Evidence suggests that the death penalty does not deter people from

committing crimes. It is a cruel and cold blooded form of punishment and there

have been instances where innocent people were sentenced to death.

The most common methods of execution are hanging and shooting. Countries

like the U.S. use electrocution, gas chambers and lethal injections to dispose

of the convicted. Some countries, like the U.S., have tried to minimise the pain

of execution by introducing the electric chair. In some parts of the world, more

pain is deliberately inflicted on the condemned, such as in the Islamic

countries and Nigeria. In Nigeria the executions are done in public by a firing

squad. The convicted are executed slowly, by firing bullets at intervals,

starting at the ankles. In Islamic countries the condemned are stoned to death.

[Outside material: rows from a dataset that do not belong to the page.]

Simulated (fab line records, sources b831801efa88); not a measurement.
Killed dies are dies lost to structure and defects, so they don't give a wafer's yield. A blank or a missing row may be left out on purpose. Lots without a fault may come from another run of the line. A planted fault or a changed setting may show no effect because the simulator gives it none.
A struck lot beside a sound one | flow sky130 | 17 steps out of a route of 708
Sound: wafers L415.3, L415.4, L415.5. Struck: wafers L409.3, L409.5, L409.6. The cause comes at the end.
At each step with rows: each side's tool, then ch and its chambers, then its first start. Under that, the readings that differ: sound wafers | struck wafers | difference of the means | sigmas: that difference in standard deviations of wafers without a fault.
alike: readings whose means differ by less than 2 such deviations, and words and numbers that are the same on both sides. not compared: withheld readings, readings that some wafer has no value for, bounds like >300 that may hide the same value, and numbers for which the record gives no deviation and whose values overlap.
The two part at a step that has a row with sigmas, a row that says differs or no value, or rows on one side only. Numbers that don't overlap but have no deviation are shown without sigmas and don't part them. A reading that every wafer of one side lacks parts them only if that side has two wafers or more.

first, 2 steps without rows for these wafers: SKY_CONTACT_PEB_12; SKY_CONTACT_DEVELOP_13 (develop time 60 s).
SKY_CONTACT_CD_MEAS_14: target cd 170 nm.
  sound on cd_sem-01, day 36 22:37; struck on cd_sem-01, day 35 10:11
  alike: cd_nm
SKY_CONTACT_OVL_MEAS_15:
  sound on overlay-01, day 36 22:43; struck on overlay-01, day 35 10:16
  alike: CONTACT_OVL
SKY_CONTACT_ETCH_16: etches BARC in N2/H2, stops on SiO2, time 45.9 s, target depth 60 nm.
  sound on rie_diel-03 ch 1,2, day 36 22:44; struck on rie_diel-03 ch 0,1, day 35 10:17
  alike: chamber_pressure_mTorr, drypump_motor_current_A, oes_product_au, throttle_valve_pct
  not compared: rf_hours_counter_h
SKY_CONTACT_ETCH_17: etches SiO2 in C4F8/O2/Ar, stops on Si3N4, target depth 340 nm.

But there are special rules for these executions; (Amnesty International

article1), "The Islamic Penal Code of Iran stipulates: "In the punishment of

stoning to death, the stones should not be so large that the person dies on

being hit by one or two of them."1 This is the kind of cruelty which is

inflicted on the executed in those countries. Other methods of execution, like

the electric chair and hanging, are also quite cruel to the convicted. That is

one of the reasons the death penalty should be abolished.

Does the death penalty really deter criminals?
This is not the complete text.